A tale of two TV adaptations, both by the BBC but more than forty years apart, both excellent in their way, but different, very different. War and Peace is not an easy book to bring to the screen – it’s so big, for starters, with a huge cast and an odd combination of soapy romantic difficulties and the backdrop of massive battles. There’s a philosophical undertone, too, that’s difficult to portray. The 1972 version makes a fair effort to capture everything, while the 2016 version cherry picks and goes for the emotional jugular.
BBC TV series 1972
This is, in many ways, the definitive adaptation of War And Peace, with twenty episodes, a cast of thousands, amazingly well-realised set-pieces like the Battle of Borodino and the burning of Moscow, and a stellar cast, including a young but already brilliant Anthony Hopkins. I dread to think what it must have cost. It covers the years 1805 up to the 1812 retreat from Moscow, with an 1820 epilogue to show who married whom.

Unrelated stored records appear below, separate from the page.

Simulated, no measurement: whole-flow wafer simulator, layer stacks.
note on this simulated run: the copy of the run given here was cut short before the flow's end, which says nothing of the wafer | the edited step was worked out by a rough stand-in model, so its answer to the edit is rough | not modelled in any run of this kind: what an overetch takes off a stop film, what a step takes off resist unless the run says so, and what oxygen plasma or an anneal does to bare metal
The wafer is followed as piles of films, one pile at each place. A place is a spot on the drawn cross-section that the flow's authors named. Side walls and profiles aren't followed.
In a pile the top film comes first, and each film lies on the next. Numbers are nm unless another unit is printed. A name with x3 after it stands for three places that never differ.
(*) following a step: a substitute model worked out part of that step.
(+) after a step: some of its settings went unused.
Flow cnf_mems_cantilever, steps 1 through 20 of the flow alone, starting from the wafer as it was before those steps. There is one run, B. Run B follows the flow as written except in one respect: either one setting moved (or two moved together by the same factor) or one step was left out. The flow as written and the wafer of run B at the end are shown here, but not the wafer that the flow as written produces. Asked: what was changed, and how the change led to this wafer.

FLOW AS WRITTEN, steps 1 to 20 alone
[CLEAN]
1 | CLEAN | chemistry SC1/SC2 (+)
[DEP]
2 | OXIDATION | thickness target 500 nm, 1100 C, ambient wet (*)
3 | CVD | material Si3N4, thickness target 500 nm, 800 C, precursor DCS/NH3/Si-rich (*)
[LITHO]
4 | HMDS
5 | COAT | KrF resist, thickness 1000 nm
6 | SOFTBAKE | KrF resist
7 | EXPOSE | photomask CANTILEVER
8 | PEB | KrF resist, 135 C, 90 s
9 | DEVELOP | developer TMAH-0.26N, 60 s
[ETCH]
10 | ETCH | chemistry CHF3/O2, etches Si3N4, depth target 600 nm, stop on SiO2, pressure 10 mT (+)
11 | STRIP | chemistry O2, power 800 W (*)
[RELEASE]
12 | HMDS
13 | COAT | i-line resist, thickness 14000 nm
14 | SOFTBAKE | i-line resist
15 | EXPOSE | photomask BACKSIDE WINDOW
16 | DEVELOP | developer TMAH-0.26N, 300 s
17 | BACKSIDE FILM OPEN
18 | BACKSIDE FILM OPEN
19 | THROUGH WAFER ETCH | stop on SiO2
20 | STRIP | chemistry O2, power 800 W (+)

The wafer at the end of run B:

I’ve never been a huge fan of war stories of any sort, and the fact that all of this is true makes it far, far worse. The sheer numbers involved (50,000 at least dead at Borodino, for instance) is horrifying. Historian Gwynne Dyer compared the carnage at Borodino to “a fully-loaded 747 crashing, with no survivors, every 5 minutes for eight hours.” To say that the program portrays this devastation well is, I suppose, a compliment. Certainly the scale of the thing was portrayed brilliantly, with no expense spared. The soldiers’ camps were fully constructed, not just the usual group of men huddled round a campfire, and the battle lines sprawled across the open plains (it was filmed in Serbia, apparently). When the armies marched, we saw long snaking lines of men and wagons.
The peace parts were far more to my taste, and here again no expense was spared. The ballroom scenes were crowded and filled with life and colour, the costumes were gorgeous and the houses of the Russian aristocracy were suitably grand. The two families of the Rostovs and the Bolkonskys are the contrasting backdrops. The Rostovs are the over-spending and easy-going provincials, a charmingly happy bunch, opening their house to any passing friends of friends and going smilingly broke. The Bolkonskys are old aristocracy, rich, eccentric and reclusive. In the middle of these two is Pierre Bezukhov, the illegitimate-turned-legal son of a vastly wealthy man, a drifting and aimless young man looking for some meaning to his life. Andrei Bolkonsky is the weary-of-the-world cynic looking for a higher purpose. Natasha Rostova is the full-of-life girl they both fall in love with.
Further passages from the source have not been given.